Nato takes command of no-fly zone
Qatar became the first Arab country to fly combat missions over Libya on Friday after Nato agreed to take command of the no-fly zone over the country.
French and British jets struck Libyan military targets around a besieged eastern city, as talks in the Ethiopian capital to find a way out of the crisis produced a Libyan government statement saying they were ready to implement an unspecified "road map" in Libya.
The Qatari fighter jet flew its first sortie alongside a French jet, while the United Arab Emirates pledged 12 warplanes to the effort to thwart Muammar Gaddafi.
The international effort has no other countries from the Arab League, a 22-member group that was among the driving forces behind the UN Security Council decision to impose a no-fly zone over Libya.
The United States has provided millions of dollars in equipment to many of the league's countries, including Saudi Arabia and Jordan.

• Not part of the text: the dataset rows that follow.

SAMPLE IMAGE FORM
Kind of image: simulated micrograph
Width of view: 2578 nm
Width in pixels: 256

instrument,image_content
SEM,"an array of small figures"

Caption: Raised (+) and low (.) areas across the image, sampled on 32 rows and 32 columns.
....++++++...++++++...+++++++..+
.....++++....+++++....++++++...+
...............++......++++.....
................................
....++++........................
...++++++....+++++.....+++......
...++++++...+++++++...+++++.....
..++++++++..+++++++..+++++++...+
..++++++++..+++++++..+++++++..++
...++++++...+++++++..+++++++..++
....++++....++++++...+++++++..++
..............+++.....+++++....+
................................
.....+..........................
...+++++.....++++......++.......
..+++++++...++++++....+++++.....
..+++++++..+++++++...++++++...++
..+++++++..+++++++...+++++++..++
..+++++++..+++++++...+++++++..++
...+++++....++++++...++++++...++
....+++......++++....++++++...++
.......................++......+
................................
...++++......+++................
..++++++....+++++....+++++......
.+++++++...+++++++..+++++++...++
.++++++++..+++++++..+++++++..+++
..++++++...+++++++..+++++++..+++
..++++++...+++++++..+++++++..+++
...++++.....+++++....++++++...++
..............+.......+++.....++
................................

"Having our first Arab nation join and start flying with us emphasises that the world wants the innocent Libyan people protected from the atrocities perpetrated by pro-regime forces," said US Air Forces Africa Commander Maj Gen Margaret Woodward.
Canadian Lt Gen Charles Bouchard was designated to lead what the country's defence minister described as "yet to be fully defined Nato operations".
The international coalition confronting Gaddafi has agreed to put Nato in charge of enforcing the no-fly zone, but was still hammering out a deal to relieve US forces of command of all military operations in the country.
President Barack Obama and Defence Secretary Robert Gates have both said that American command of the operations would last only a few days.
British and French warplanes, meanwhile, hit near the town of Ajdabiya, destroying an artillery battery and armoured vehicles. Ajdabiya and the western city of Misrata, in particular, have suffered because the rebels lack the heavy weapons to fight Gaddafi's forces.